So what about the contemporary fiction 'scene' in Britain, with all its ladlit and chicklit nonsense? Sensibly, Joel "has trouble keeping up with new work" because "I spend too much time reading the American pulp fiction of the thirties and forties: noir and horror fiction... too busy living in a past I never experienced." And so, the various -lits? "The trouble with a popular genre like 'chicklit' or 'ladlit' is that it's a commercial brand rather than a literary movement. There's nothing wrong with the subject matter, but there's a real risk that instead of saying what they want to say, writers will just echo a prevailing style. I'm really tired of what I think of as air-quote writing: writing that simply recycles familiar elements as if to prove that nothing is real. Maybe we need to go outside our own culture to rediscover reality - for example, there aren't many African writers displaying postmodern ennui. And given the critical state of the modern world, the fundamental issues we're all facing in relation to political corruption, global warming, racist wars and the death-grip that the ruling class holds on all popular media, there's something a bit chilling about the insistence that all literature has to be bright and bubbly and entertaining. The world is falling apart while we anatomise our dating habits and our record collections. I'm culpable in that regard, of course."

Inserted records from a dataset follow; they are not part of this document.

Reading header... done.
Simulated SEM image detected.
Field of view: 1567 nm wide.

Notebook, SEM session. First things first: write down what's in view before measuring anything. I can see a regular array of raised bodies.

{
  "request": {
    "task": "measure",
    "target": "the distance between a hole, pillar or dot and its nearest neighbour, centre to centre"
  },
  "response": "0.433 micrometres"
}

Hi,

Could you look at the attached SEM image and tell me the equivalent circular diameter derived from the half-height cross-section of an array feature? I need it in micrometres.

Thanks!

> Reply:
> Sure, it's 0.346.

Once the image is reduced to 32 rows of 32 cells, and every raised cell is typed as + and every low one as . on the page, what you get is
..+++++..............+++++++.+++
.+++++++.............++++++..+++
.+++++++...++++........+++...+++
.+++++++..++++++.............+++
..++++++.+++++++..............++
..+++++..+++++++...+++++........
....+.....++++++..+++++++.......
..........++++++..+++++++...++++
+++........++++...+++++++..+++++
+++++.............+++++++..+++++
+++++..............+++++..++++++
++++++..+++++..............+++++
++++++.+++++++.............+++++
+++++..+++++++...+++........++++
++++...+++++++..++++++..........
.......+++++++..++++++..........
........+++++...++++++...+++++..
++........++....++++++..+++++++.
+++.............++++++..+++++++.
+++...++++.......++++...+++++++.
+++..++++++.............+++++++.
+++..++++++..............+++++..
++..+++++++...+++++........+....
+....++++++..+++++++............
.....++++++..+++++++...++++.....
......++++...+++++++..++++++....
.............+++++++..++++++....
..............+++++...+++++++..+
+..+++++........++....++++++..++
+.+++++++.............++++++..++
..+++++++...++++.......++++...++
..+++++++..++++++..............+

Could there be 'gaylit'? "I'm sure there could - more and more, gay fiction is turning from the problematic of 'homosexuality' to the more pragmatic and dynamic issues of loyalty, sexual health and how the individual is connected to the wider society. These issues can be taken seriously in the way that Adam Mars-Jones does, or they can be worked up into a soap-opera kind of sentimental froth. And with the advent of gay marriages (no inverted commas, please!) in the UK, no doubt we'll see no end of gay novels about adultery and divorce. That's fine - nobody has to read them who has anything better to do." But don't wait for Joel to write it: "Part of the assimilation of the gay world into society is opening up 'gay culture' to the amiable mediocrity of mainstream taste. I think that's OK. Then people who want their literature, films or whatever to be challenging and serious will have to accept that it's not because of their sexuality: it's because they engage with culture in a different way from that dictated by the commercial media."
Joel makes an uncomfortable, but entirely valid and prophetic point when he says "in ten years' time, it will be more dangerous - in every sense of the word - to be literate and informed than to be homosexual or bisexual."